Peel Mining still in limbo over Rise and Shine

Peel Mining, based in Perth, is frustrated with the process it is being forced to go through to find whether it can proceed with its Rise and Shine project based on the Perriam property, close to Cromwell.

Peel managing director Rob Tyson told the Otago Daily Times circumstances associated with the Christchurch earthquakes and the effect that had on their New Zealand geologist had meant not much work had been carried out on the programme of work lodged with the Ministry of Business, Innovation and Employment.

The company last May lodged a request for an extension but apart from an occasional email, Peel Mining had not heard anything back.

Mr Tyson expected the extension request would be turned down and the company forced to resubmit a programme of work.

He also worried the programme of work would be rejected and the company would lose the thousands of dollars already spent on Rise and Shine.

The Christchurch house of the geologist who brought the project to Peel Mining was damaged in the earthquakes, leading to the ill health of the man and a subsequent six-month delay in starting work on the project.

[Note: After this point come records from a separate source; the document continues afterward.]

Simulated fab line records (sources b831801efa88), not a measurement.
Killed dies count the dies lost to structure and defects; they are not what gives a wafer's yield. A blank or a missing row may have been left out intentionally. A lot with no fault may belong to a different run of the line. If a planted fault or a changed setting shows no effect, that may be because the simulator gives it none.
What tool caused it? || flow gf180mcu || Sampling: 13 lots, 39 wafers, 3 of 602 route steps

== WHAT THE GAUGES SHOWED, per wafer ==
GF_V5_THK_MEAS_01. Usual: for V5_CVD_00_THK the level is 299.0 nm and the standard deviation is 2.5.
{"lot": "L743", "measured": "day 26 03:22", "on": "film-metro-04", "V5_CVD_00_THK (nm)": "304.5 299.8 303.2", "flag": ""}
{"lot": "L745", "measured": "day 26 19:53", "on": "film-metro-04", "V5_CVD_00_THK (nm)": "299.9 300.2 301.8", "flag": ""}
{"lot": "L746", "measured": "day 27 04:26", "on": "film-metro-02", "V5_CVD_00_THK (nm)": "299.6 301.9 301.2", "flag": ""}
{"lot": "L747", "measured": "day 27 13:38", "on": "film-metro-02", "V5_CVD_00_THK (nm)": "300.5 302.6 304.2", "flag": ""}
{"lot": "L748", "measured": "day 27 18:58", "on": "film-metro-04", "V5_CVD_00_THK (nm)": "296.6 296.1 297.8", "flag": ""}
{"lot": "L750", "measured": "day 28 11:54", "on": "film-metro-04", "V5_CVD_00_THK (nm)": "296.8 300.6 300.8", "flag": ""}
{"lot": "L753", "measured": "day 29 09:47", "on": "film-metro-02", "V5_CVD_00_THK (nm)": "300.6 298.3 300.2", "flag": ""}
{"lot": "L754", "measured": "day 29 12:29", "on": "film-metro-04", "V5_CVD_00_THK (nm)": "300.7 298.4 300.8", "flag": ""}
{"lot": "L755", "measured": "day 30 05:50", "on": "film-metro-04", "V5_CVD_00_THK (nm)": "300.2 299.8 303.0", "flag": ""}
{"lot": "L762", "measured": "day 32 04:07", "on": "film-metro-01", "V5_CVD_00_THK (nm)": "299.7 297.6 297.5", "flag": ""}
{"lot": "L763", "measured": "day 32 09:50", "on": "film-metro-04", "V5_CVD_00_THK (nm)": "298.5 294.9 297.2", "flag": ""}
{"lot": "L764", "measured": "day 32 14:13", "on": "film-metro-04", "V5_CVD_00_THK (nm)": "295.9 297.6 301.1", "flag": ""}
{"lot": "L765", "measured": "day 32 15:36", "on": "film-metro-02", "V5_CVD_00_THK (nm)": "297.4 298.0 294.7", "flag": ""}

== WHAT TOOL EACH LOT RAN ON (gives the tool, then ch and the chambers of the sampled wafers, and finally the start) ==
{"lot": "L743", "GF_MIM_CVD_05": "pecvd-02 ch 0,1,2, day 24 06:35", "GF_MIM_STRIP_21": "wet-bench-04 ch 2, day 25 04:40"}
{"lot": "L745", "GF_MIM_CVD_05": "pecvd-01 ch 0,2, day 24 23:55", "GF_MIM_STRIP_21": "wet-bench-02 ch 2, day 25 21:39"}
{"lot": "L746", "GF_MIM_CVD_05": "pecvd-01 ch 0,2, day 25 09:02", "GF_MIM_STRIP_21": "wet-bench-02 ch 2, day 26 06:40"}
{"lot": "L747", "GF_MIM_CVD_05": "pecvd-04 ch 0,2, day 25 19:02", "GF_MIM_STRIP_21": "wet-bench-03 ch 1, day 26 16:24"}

''We wanted to keep going with our New Zealand geologist rather than using our own people from Australia.

"We have poured a lot of money out into government coffers. We could have the ground taken away. It is a painful experience.''

So far, Peel Mining had spent about $50,000 to hold on to the ground, along with paying rates of around $70,000, he said.

MIBE senior communications adviser Britton Broun said Peel Mining had two exploration permits (numbers 53111 and 53088) in Otago that were granted in October 2011 for five years.

Peel Mining had applied to have the start date of the permits amended, in effect extending the period of the permits.

''New Zealand Petroleum and Minerals [part MIBE] are currently assessing this application.

"There is a process that must be followed - including the permit holder showing there is good reason for the delay as per Section 35 (9) of the Crown Minerals Act.''

NZPM was in regular contact with the permit holder's agent regarding their application, Mr Broun said.

Mr Tyson said the company had been left in limbo by the inaction of NZPM and jobs were at stake.

There were drillers in Timaru waiting for the go-ahead and work would be available for Cromwell people.

The company preferred to establish a base locally, where possible, and buy as much as it could through local suppliers - the same model as Peel Mining used in Australia.

He was concerned NZPM ''could not bend'' outside the legislation, despite his company wanting to do the best it could for its geologist and local contractors.

''It's eight months and we haven't heard anything. New South Wales is not considered the best state in Australia in which to work. But by comparison, NSW is a breeze compared to New Zealand. We get a response from NSW authorities in a couple of months.

'' I am wondering, is it worth it? We don't want to keep throwing good money after bad.

"It's hard yakka and we have other things to do which are a lot easier and a lot less costly.''

However, Mr Tyson did admit the prospects were good for finding gold at Rise and Shine and he hoped the company could eventually work its way through the bureaucracy.

There were two parts to the proposed projects. There was hard rock mining in the former Bendigo gold field along with the Rise and Shine prospect.

The company had the support of the landowners, he said.